One of the principal objections to the scheme is that it provides private corporations, with the means to pay their employees a fair wage, with free labour. Effectively, the government directly subsidises participating businesses and charities thousands of pounds worth of labour hours.
When the participating companies are corporate behemoths like Tescos, which recorded profits of £1.9 BILLION (http://www.bbc.co.uk/news/business-15178825), this can never be justified.
It is a truth self-evident in a modern capitalist society that individuals will be paid a fair wage for their labour, and that it is the employer’s responsibility to provide that wage. Allowing companies to circumvent this responsibility, and simply ‘top up’ the JSA paid to workfare participants to the NMW is morally and economically wrong.

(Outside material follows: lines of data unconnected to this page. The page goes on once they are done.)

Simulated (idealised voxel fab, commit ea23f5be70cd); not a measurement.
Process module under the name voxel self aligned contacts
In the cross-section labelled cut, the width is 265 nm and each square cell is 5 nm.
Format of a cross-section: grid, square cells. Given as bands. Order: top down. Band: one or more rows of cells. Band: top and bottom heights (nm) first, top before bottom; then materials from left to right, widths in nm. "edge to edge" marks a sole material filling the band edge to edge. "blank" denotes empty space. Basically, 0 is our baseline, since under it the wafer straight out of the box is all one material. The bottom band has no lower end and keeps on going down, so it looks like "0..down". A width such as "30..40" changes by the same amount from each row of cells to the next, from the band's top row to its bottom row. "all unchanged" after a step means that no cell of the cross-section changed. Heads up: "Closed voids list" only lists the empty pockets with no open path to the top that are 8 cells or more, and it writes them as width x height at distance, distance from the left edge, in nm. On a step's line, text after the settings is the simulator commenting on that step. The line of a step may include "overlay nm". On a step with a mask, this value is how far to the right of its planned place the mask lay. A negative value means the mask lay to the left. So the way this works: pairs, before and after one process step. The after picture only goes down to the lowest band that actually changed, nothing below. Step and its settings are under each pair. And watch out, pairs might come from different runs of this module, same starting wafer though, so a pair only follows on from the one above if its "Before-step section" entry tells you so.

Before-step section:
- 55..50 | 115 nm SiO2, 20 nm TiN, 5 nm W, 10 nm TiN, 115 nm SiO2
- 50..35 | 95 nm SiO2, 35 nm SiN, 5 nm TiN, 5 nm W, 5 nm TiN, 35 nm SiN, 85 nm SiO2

Let’s say a participant in workfare is working 30 hours a week. When ‘paid’ their JSA, this equates to £1.78 per hour for 18-24 year olds, and £2.25 for those aged 25+
If companies then topped this up to the minimum wage, they would still make a saving on their labour costs of 1/3.
This would massively incentivise companies to seek unemployed people to work within the scheme, as they stand to profit greatly thanks to the government subsidy of a third of their wage liabilities. Legions of JSA claimants seeking fully-paid work will be corralled into the scheme, with no job security, no benefit security, in the full knowledge that their employer is actively benefiting from their subsidised labour.
I’ve not even begun to list my objections to workfare on the grounds that JSA is paid to those actively seeking work, who will find this activity much more difficult when coerced into a work programme for 30 hours a week.
Neither have I included the fact that job seekers’ agreements should be individually tailored, and already include the requirement for claimants to enter work experience after 13 weeks ‘signed on’.
I leave it to more eloquent writers and truly progressive-minded thinkers to continue the denouncement of workfare on this forum.